The “soft dollars” question, that is, the issue of the arrangements by which the managers of other peoples’ and other institutions’ money might most appropriately pay for investment-related research, remains unresolved.
Traditionally, the managers of investment funds, alternatives among them, could collect rebates from the trading fees charged them by brokerages, with the idea that they would use this money to pay for the research that would keep them trading. As a variation, the broker could do the research and share the results, without any money changing hands on this point between firm and broker. Either way, such arrangements came under fire on both sides of the Atlantic, and on both sides of the Channel, early in this century, and no ‘new normal’ has yet come about to replace the old.
A Delegated Directive
On April 7, 2016, the EC published its “Delegated Directive,” a level II measure under MiFID II.
The DD deals with among other points “the provision or reception of fees, commissions or any monetary or non-monetary benefits (inducements).” That language includes, for example, rebates as an inducement to keep trading through a particular broker.
The firms/funds should refuse most such inducements. The refusal is mandated in order to crack down on self-dealing at the expense of clients. A rebate that the managers can put into their own pockets as a reward for sticking with a sub-par brokerage … a bad idea. So for that matter, in the view of the EC, is a rebate that managers would employ to research the markers. A firm might accept “minor non-monetary benefits.” But the European Securities and Markets Authority (ESMA) has taken the view that tailored investment research cannot fit that bill, and the EC has largely accepted ESMA’s advice.
A brokerage firm can offer as part of its services, and an investment firm as client can accept, “added-value tools, such as objective information tools, helping the relevant client to make investment decisions.” But in such a case they have an obligation to pass the value of those inducements on to their own clients as soon as possible.
Negotiating Explicit Research Charges
The DD encourages the unbundling of research from brokerage services, via a separate research account that may be “funded by a specific research charge to the client which should only be based on a research budget … and not linked to the volume and/or value of transactions executed on behalf of clients.” This sounds like a more conflict-free approach to paying for research than is the acceptance of inducements from brokers.
There is at least one respect in which the DD is more flexible than the advice offered by ESMA. The DD provides that a separate research account established pursuant to such an agreement may be increased after provision of “clear information” concerning the increase to the client. The ESMA advice seemed to be that more than clarity, that a separate explicit written agreement is required.
Brexit notwithstanding, Britain’s FSA has endorsed unbundling.
France? Not so much. L’Autorité des Marchés Financiers (AMF) released a consultation paper on the subject, on September 12.
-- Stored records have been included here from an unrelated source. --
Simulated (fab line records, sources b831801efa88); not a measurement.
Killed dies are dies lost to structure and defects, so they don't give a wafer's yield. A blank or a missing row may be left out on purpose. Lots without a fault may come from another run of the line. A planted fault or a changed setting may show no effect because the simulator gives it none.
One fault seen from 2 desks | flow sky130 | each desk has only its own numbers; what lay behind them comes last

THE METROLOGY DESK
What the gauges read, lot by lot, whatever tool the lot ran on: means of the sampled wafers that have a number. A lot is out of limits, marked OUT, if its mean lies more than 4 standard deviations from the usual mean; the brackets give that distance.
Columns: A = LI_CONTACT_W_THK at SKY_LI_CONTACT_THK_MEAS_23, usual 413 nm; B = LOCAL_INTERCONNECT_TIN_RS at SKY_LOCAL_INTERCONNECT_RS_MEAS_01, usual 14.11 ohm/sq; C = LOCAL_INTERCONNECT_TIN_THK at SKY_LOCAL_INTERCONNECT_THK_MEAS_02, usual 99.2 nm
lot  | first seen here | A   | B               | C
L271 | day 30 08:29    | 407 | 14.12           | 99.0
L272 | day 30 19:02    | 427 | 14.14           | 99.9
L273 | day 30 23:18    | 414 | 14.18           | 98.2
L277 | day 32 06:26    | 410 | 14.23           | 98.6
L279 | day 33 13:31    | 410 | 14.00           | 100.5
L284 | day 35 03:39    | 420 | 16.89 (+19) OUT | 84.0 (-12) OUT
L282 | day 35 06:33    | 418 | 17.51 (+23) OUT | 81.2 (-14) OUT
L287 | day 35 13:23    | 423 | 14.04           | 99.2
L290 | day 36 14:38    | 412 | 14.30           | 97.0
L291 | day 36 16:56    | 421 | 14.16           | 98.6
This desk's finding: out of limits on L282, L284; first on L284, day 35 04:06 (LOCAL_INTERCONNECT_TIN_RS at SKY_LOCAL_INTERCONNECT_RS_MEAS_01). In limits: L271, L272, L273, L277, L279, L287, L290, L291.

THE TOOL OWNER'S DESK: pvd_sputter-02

Those Non-Monetary Benefits
France takes a broad view of what might count as a “minor non-monetary benefit,” and thus allows a fairly large loophole by which firms and brokers may arrange for a firm’s market research at the expense of the latter.
The AMF’s explanation? Insofar as macroeconomic research in particular “has been widely disseminated, it might reasonably be considered that a provider has not allocated specific substantial resources to any given portfolio manager in order to produce it. Consequently, such research constitutes a minor non-monetary benefit which could be received by the investment firm free of charge ….”
Since it is a “non-monetary benefit,” it has to stay non-monetary. So, the AMF says, “the benefit in question … will not be charged to the investment firm by the service provider, and the investment firm will therefore not be able to charge the cost to its own clients.”
What is “Research,” Anyway?
However exactly all this is worked out by the Eurozone, and/or by the Brits, the stress on regulating the financing of research makes it very important that the word “research” itself be defined with care. The AMF defines the word to cover materials or a service that “explicitly or implicitly recommends or suggests an investment strategy and provides a substantiated opinion as to the present or future value or price of such instruments or assets, or otherwise contains analysis and original insights and reaches conclusions based on new or existing information that could be used to inform an investment strategy and be relevant and capable of adding value to the investment firm’s decisions on behalf of clients being charged for that research.”